SciPy Spatial Data
Spatial data, also known as geometric data, is used to represent information about an object's location, shape, size, and distribution, such as points on a coordinate system.
SciPy processes spatial data through the scipy.spatial
module, which can determine if a point is within a boundary, find the nearest point to a given point, and locate all points within a specified distance.
Triangulation
Triangulation in trigonometry and geometry is a method of determining a distance to a point by measuring angles from known reference points on a fixed baseline.
Polygon triangulation involves dividing a polygon into triangles, which can then be used to calculate the area of the polygon.
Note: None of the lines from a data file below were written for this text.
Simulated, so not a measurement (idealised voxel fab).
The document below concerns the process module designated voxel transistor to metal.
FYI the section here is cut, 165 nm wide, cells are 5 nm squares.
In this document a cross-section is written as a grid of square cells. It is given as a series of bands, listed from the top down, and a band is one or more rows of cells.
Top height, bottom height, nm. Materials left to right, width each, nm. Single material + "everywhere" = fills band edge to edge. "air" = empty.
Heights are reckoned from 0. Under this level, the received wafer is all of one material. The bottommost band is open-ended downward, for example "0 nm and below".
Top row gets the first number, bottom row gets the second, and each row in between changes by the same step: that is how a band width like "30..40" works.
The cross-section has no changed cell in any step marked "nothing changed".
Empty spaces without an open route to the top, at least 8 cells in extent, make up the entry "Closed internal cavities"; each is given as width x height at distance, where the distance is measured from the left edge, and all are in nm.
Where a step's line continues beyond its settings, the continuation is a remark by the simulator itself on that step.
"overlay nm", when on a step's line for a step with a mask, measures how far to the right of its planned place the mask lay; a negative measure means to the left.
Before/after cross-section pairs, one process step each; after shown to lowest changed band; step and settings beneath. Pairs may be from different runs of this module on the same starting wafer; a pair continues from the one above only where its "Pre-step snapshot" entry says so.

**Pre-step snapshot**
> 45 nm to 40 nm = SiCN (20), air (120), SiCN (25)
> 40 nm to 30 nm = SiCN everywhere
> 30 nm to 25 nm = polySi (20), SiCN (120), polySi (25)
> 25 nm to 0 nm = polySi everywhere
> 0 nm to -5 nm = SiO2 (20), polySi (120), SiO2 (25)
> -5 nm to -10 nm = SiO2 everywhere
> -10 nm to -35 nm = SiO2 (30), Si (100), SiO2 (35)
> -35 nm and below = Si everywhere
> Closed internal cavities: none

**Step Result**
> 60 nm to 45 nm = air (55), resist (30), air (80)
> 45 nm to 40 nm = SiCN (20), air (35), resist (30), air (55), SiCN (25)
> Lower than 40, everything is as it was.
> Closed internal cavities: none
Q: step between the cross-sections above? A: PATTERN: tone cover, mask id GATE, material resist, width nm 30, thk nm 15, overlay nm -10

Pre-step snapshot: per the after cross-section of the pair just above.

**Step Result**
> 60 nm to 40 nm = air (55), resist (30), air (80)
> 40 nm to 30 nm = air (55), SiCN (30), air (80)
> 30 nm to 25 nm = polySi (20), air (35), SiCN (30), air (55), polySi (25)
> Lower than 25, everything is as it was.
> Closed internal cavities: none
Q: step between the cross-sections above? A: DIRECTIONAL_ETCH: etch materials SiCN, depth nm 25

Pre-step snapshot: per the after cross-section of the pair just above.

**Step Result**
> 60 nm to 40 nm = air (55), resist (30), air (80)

A well-known fact in topology states that any surface can be triangulated.
Suppose a surface has a triangulation. If we denote the total number of vertices of all triangles as ( p ) (with shared vertices counted only once), the number of edges as ( a ), and the number of triangles as ( n ), then ( e = p - a + n ) is a topological invariant of the surface. This means ( e ) always yields the same value regardless of the triangulation. ( e ) is known as the Euler characteristic.
The Delaunay() triangulation is a method for triangulating a set of points.
Example
Creating triangles from given points:
import numpy as np
from scipy.spatial import Delaunay
import matplotlib.pyplot as plt
points = np.array([
[2, 4],
[3, 4],
[3, 0],
[2, 2],
[4, 1]
])
simplices = Delaunay(points).simplices # Indices of vertices in triangles
plt.triplot(points[:, 0], points[:, 1], simplices)
plt.scatter(points[:, 0], points[:, 1], color='r')
plt.show()
Note: The IDs of the triangle vertices are stored in the simplices
attribute of the triangulation object.
Convex Hull
The convex hull (Convex Hull) is a concept in computational geometry.
In a real vector space ( V ), for a given set ( X ), the intersection ( S ) of all convex sets containing ( X ) is called the convex hull of ( X ). The convex hull of ( X ) can be constructed from the convex combinations of all points in ( X ).
We can use the ConvexHull() method to create a convex hull.
Example
Creating a convex hull from given points:
import numpy as np
from scipy.spatial import ConvexHull
import matplotlib.pyplot as plt
points = np.array([
[2, 4],
[3, 4],
[3, 0],
[2, 2],
[4, 1],
[1, 2],
[5, 0],
[3, 1],
[1, 2],
[0, 2]
])
hull = ConvexHull(points)
hull_points = hull.simplices
plt.scatter(points[:,0], points[:,1])
for simplex in hull_points:
plt.plot(points[simplex,0], points[simplex,1], 'k-')
plt.show()
K-D Tree
A kd-tree (short for k-dimensional tree) is a tree data structure used for organizing points in a k-dimensional space, particularly for efficient searches such as range searches and nearest neighbor searches.
The KDTree() method returns a KDTree object.
The query() method returns the nearest distance and position.
Example
Finding the nearest distance to (1,1):
from scipy.spatial import KDTree
points = [(1, -1), (2, 3), (-2, 3), (2, -3)]
kdtree = KDTree(points)
res = kdtree.query((1, 1))
print(res)
Output:
(2.0, 0)
Distance Matrix
In mathematics, a distance matrix is a matrix (two-dimensional array) containing the distances between points. Given ( N ) points in Euclidean space, the distance matrix is an ( N \times N ) symmetric matrix with non-negative real numbers as elements. Distance matrices are similar to adjacency matrices but include the distance information between connected points.
For example, consider the following 2D points ( a ) to ( f ), with Euclidean distances between them:
The distance matrix for these points can be visualized as a heatmap, where black represents zero distance and white represents the maximum distance.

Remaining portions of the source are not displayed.